Japan Sees Trouble Ahead for Public Pension; Report Paves Way for Reshuffle of $1.27 Trillion Pension Fund
June 11, 2014 Leave a comment
Japan Sees Trouble Ahead for Public Pension
Report Paves Way for Reshuffle of $1.27 Trillion Pension Fund
ELEANOR WARNOCK
Updated June 3, 2014 10:22 a.m. ET
TOKYO—Japan’s health ministry released a financial outlook for the public pension system Tuesday, paving the way for the nation’s gigantic pension reserve fund to reshuffle its investment portfolio.
The estimate indicated that unless there is more participation in the work force by women and older people, boosting the flow of taxes into the system, the government could struggle to meet a pledge to pay retirees benefits worth at least 50% of their take-home salary for the next 100 years.
Yet the forecasts don’t require that the reserve fund make significantly better returns than it is achieving now in order to meet its goals. That could frustrate politicians and investors who are calling for the nearly ¥130 trillion ($1.27 trillion) reserve fund—the Government Pension Investment Fund—to become a dramatically more aggressive investor.
The results of the health ministry’s survey have been anticipated by investors because they are seen as setting the tone for the GPIF’s future investment plans, likely to be announced after July. Prime Minister Shinzo Abe’s administration has targeted an overhaul of the fund’s 60% weighting to low-yielding domestic bonds as the nation faces mounting payouts to retirees.
The sheer size of the fund means even a 1% shift in assets could send more than $10 billion out of Japanese debt and into other global financial markets.

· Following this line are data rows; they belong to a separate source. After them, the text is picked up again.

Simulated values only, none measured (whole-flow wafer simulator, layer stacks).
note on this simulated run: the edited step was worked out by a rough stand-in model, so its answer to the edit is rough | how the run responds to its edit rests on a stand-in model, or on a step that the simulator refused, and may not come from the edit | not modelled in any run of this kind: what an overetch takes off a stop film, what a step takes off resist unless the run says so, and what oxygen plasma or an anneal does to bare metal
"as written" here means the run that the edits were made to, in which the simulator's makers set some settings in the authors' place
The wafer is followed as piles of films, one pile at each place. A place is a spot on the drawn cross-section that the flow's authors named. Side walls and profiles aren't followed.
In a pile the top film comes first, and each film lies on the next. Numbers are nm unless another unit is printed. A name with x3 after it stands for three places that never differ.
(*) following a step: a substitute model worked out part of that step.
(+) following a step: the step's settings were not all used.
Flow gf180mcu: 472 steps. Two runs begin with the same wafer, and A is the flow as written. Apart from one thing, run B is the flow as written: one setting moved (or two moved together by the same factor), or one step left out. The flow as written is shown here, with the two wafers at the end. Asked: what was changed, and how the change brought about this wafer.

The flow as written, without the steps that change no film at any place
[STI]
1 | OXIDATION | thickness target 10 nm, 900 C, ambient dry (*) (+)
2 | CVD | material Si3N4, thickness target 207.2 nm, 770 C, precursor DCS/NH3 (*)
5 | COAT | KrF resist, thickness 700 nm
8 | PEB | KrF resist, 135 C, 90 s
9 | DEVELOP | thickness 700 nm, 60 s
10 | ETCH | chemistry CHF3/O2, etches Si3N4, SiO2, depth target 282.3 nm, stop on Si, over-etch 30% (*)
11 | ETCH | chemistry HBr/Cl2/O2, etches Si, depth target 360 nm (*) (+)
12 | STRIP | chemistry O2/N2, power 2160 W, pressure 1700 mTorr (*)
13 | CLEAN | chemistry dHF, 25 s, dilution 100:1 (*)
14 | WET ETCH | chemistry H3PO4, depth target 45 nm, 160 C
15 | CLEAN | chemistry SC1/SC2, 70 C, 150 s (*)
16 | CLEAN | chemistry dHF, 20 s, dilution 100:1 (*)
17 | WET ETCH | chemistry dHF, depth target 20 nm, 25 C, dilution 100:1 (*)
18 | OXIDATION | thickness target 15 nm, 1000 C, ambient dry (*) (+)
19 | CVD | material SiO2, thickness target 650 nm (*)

“I understand that the report says that if the percentage of women and older people working rises, we can fully maintain the public pension system for 100 years, so there’s no change in our efforts to increase the percentage of those people working,” Chief Cabinet Secretary Yoshihide Suga told reporters Tuesday about the report.
He also said that based on the result of the outlook, it would be necessary to review the GPIF’s investment strategy.
Under a middle-of-the-road scenario for growth published by the health ministry, the fund will be expected to earn a return of 1.7 percentage points higher than growth in wages over the long term. Since pension payments are decided based on earnings, the health ministry publishes GPIF’s investment-return target in relation to wage growth.
That target is 0.1 percentage point higher than the GPIF’s current 1.6 percantage-point target, calculated in 2009, when the health ministry most recently surveyed the finances of the public pension system.
The GPIF has been able to meet its return target in recent years mostly because wages have fallen. For the seven years through March 2013, its average return exceeded the change in wages by 1.99 percentage points.
At a health ministry pension-committee meeting where the report was presented Tuesday, one panel member expressed concern that the target return could be criticized as being set too high in order to patch up weaknesses in the broader pension system.
Teruyuki Katori, head of the health ministry pension bureau, said the fund had been able to meet and exceed its investment targets in both good and bad times.
Setting the target “is about considering what kind of spread [over wage growth] you will get in the specific economic conditions of that time, so I don’t think this is an issue of the spread being set a little too high in order to stabilize pension finances,” he said.
Yet with the 10-year Japanese government bond yield at 0.6% and consumer prices increasing for the first time in 15 years, actuaries and pension consultants say the GPIF won’t be able to meet its return target by relying mainly on government debt.
A government-appointed panel of experts advising on the outlook for the pension system wrote in March that it wasn’t necessary to stick to a domestic bond-centric portfolio, even though “under deflation, domestic bond-centric investments might have been safe and efficient.”
The government promised in 2004 that it would keep the ratio of benefits to salary above 50%.
According to Tuesday’s report, that ratio will fall to a little more than 50% in about 30 years even if more women and elderly are assimilated into the workforce, down from 62.7% in the fiscal year that started in April.
If the level can’t be guaranteed by the next pension projections, due in five years, the government will be obligated to take steps to correct that.
In the outlook released Tuesday, the health ministry also calculated scenarios including extending the period for which workers can pay into the basic pension system. Health ministry officials have said that the additional calculations will set the stage for debate on potential pension overhauls in order to maintain the system.